State v. Hunt
Decision Date | 01 November 2016 |
Docket Number | No. COA15–1289,COA15–1289 |
Parties | STATE of North Carolina v. C.D. HUNT |
Court | North Carolina Court of Appeals |
Attorney General Roy Cooper, by Assistant Attorney General Teresa M. Postell, for the State.
Ward, Smith & Norris, P.A., by Kirby H. Smith, III, New Bern, for defendant-appellant.

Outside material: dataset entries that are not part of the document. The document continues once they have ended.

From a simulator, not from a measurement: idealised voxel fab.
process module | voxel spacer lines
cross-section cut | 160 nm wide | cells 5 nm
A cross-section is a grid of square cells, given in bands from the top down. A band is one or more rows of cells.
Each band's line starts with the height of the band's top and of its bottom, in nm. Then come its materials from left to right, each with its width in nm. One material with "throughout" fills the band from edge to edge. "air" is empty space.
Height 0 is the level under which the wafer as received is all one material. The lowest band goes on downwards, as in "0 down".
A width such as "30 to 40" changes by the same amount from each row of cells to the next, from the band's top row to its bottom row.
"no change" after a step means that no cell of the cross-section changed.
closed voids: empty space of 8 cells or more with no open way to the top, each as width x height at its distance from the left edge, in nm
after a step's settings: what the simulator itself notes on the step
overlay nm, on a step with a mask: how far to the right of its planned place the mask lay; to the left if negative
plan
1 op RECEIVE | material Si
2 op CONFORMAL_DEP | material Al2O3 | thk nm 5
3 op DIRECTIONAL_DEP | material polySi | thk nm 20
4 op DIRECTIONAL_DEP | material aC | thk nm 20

Where the language of the indictment was sufficient to charge defendant with burning certain buildings, the trial court properly exercised jurisdiction over the matter. Where defendant cannot establish plain error, his challenge that the trial court abandoned its gatekeeping function must fail. Likewise, where defendant cannot establish prejudice, his ineffective assistance of counsel claim must also fail. However, where the amount of restitution awarded was not supported by the evidence, we remand to the trial court for further proceedings.
On 6 January 2014, a Durham County grand jury indicted defendant C.D. Hunt on the charge of burning certain buildings, in violation of General Statutes, section 14–62. The matter came on for trial during the 23 March 2015 criminal session of Durham County Superior Court, the Honorable James Roberson, Judge presiding.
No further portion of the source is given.